Mining groups Anglo American Plc and Rio Tinto are wary about when hard-hit commodity markets might recover, but are confident about the long-term health of the sector, they said on Tuesday.
Rival Xstrata, which along with its rivals gave presentations at Merrill Lynch's mining conference in Barcelona, said early signs pointed to China driving a rebound in commodities demand, but did not say when recovery might take hold.
Anglo Chief Executive Cynthia Carroll said there was scant signs of an early rebound in demand.
"Demand is likely to remain weak in the near term and timing for recovery remains uncertain," said a presentation on Anglo's website for Carroll's speech at the conference, to which media were not invited.
A chart showed demand for copper was expected to fall 7 percent this year, iron ore by 8 percent and platinum by 9 percent. At the same time, Chinese steel inventories have shot up by 56 percent, another graph showed.
Rio CEO Tom Albanese told the conference that the outlook remained uncertain despite some signs of recovery.
WORST OVER FOR CHINA
"For China the worst may be over, but downside risks remain," a Rio presentation said, referring to signs of improvement in most recent Chinese data.
"The long-term story remains intact. Urbanisation in developing countries will not be derailed by the current downturn," Albanese's presentation added.

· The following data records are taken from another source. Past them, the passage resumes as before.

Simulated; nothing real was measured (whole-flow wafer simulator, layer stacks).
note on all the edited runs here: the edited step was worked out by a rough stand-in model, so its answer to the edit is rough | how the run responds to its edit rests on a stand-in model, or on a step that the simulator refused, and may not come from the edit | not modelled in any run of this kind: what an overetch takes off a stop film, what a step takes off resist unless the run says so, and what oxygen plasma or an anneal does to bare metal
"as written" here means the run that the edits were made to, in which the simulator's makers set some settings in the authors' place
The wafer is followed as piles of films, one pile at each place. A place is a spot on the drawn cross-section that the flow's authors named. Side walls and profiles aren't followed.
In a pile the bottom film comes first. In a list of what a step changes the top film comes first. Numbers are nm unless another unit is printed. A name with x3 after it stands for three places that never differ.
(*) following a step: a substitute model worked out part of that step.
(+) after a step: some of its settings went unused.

Xstrata's CEO Mick Davis also held up China as a positive sign, pointing out that the speed of recovery in emerging so-called BRIC (Brazil, Russia, India and China) nations would be different than for OECD countries.
"Key Chinese growth drivers of domestic consumption and fixed asset investment remains resilient," the presentation said.
The "stronger for longer" thesis -- which argued that resilient demand emerging nations would keep metals prices above long-term historic levels -- was still intact, he added.